Nimble CASL filesystem overview

nimbleChassis

 

As a Nimble partner, Collier IT has worked with a number of customers to install, configure and deploy a number of Nimble arrays.  We also have a CS-300 and a CS-500 in our lab so I get to use it on a daily basis.  I wanted to take some time to give a quick overview of how Nimble’s CASL filesystem works and how it differentiates itself from other storage vendor technologies.

 

These days, you can’t throw a rock in the Storage industry without hitting about a dozen new vendors every month touting their flashy new storage array and how it’s better than all the others out there.  I’ve used a lot of them and they all seem to share some common pitfalls:

 

 

CI-Generic-Chart.jpg

  • Performance drops as the array fills up, sometimes at only 80% of capacity or less!

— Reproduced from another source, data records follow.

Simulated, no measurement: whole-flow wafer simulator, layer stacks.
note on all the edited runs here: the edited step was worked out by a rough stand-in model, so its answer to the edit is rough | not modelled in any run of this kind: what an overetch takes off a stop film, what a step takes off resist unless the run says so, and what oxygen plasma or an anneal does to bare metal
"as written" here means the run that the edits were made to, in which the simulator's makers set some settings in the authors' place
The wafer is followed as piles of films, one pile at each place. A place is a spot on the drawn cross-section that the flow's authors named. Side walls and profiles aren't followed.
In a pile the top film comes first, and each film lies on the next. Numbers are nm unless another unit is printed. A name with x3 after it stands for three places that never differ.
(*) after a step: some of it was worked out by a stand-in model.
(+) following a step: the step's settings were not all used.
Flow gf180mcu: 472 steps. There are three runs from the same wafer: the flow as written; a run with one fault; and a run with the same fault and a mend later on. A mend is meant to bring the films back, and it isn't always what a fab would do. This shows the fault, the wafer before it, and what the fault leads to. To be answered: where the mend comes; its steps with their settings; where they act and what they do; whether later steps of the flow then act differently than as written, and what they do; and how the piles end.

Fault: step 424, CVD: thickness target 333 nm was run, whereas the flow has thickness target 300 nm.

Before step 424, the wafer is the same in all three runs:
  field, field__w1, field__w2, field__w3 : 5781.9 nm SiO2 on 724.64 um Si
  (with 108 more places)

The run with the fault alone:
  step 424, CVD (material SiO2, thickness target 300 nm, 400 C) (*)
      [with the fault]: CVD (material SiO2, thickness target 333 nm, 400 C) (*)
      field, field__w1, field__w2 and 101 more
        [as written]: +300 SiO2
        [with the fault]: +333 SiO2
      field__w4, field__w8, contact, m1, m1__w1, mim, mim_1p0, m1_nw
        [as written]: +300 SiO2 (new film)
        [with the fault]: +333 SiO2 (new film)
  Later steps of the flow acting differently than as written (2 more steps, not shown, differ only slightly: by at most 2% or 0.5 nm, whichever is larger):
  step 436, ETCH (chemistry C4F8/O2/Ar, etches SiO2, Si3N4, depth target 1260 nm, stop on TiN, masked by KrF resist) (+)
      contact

Nobody in their right mind would intentionally push their SAN up to 100% utilization.  It’s not that hard though to lose track of thin provisioning and how much actual storage you have left.  As most storage arrays get close to full capacity, they start to slow down.  The reason for this is based on how the filesystem architecture is designed to handle free space and how it writes to disk.  Consider NetApp’s WAFL filesystem for example.  It is based on the WIFS (Write In Free Space) concept.  As new blocks are written to disk, instead of overwriting blocks in place (which adds a TON of overhead), it is redirected to a new location on disk and an is written as a full stripe across the disk group.  It allows for fast sequential reads because the blocks are laid out in a very contiguous manner.  Once the amount of free space starts to diminish, you find that what’s left is very scattered and located in different locations on the array.  It’s not contiguous anymore and there is significantly more time spent seeking for reads and writes, slowing down the array.

One of the big benefits of the CASL filesystem is that it even though it is also a WIFS filesystem, it does not fill holes.  Instead, it uses a lightweight sweeping process to consolidate the holes into full stripe writes in free space in the background.  The filesystem is designed from the ground up to run these sweeps very efficiently, and it also utilizes flash disk to speed up the process even more.  What this does is allow the array to ALWAYS write in a full stripe.  What’s more- CASL is also able to combine blocks of different size into a full stripe.  The big benefit here is that you get a very low overhead method of performing compression inline that doesn’t slow the array down.

 

 

innacuracy.jpg

  • Write performance is inconsistent, especially when dealing with a lot of random write patterns

The CASL filesystem has been designed from the ground up to deal with one of the Achilles heel of most arrays: the cache design.  Typical arrays will employ flash or DRAM as a cache mechanism for a fast write acknowledgement.  This is all well and good until you get into a situation where you have a lot of random reads and writes over a sustained period of time at a high rate of throughput.  This is most I/O workloads now with virtualization and storage consolidation.  We aren’t just streaming video anymore folks- we’re updating dozens of storage profiles simultaneously each with their own read and write characteristics.  The problem with other storage array caching mechanisms is that once this sustained load gets to the point where the controller(s) can’t flush the cache to spinning disk as fast as the data is coming in, you get throttled.

Nimble has a different approach to caching that was designed from the ground up to be not only scalable but media agnostic.  It doesn’t matter if you’re writing to spinning disk or SSD.  Here’s a quick breakdown:

  1. Write is received at storage array and stored in the active controller’s NVRAM cache
  2. Write is mirrored to standby controller’s NVRAM
  3. At this point, the write is acknowledged
  4. Write is shadow copied to DRAM
  5. While the data is in DRAM, it is analyzed for compression.  If the data is a good candidate for compression, the array determines the best compression algorithm to use for that type of data and it is compressed.  If it’s not a good candidate for compression (JPG for example) then it will not be compressed at all.
  6. data is grouped into stripes of 4.5mb and then written to disk in a full RAID stripe write operation

Here, the big performance benefits are mainly reduction in I/O to spinning disk and targeted inline compression.  This is achieved because we’re not blindly flushing data to disk as cache mechanisms fill up.  Instead we analyze the writes in memory, compress them inline and write them out to disk in a much more efficient manner.  The compression leverages the processing power on the array that is capable of compressing at 300mb/sec per core or faster.  As a result- you experience orders of magnitude less IOPS from the controller to the disk due to both compressing of the data and the way data is written.  What would have been maybe 1000 IOPS is now reduced to as little as 10 IOPS in some cases!  This is why Nimble doesn’t have to spend a lot of money on 15k or even 10k SAS drives on the back end.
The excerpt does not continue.